Tuesday, February 26, 2019

Galileo and the Scientific Truth


On this date, February 26, in the year of our Lord 1616, Galileo Galilei was formerly banned by the Roman Catholic Church from teaching or defending the view that the earth orbits the sun.


Now, I am not anti-Catholic (emphatically not) or anti-religious. The church had its reasons, with worry that challenging this dogma would lead to questioning all dogmas, an unstoppable process. Indeed, history showed this fear to be justified, and the loss of dogmatic faith that had already begun then, continues to this day. The church had reasons to fear that the baby will be thrown out with the bathwater, an expression so vivid I’m using it despite it being a cliché.


The thing is, four centuries later and a formal reversal of this ban by the church itself, we still ban thinking that we fear will lead to abuses of the social fabric and result in hurtful conduct. Only now, it is happening in the name of freethinking.



We haven’t changed. We’re still terrified of our own species propensity to abuse one another, and in the name of protecting us from ourselves we fire/take-down/ban/shun uncomfortable ideas.


I know real tolerance and considered debate when I see it. We’re not there yet.

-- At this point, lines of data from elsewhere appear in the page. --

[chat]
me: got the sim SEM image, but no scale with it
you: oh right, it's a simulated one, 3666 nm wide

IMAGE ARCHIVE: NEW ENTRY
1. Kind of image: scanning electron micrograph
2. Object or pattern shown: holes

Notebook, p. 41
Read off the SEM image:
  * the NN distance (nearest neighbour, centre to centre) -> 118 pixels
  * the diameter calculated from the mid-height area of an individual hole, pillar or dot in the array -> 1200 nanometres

Saluting the brave Galileos out there. You give humanity some hope.

2 comments:

Vijaya said...

You are so right that our fears is what makes us vulnerable to making the wrong decisions.

I agree, we're not there yet. But tolerance--when I think of what it means--to endure, put up with something--I remember that we should never tolerate evil.

Sherry Ellis said...

I think challenging beliefs is healthy. No organization should be so arrogant as to think their way of thinking is the only way and the correct way and that all other ways of thinking should be banned.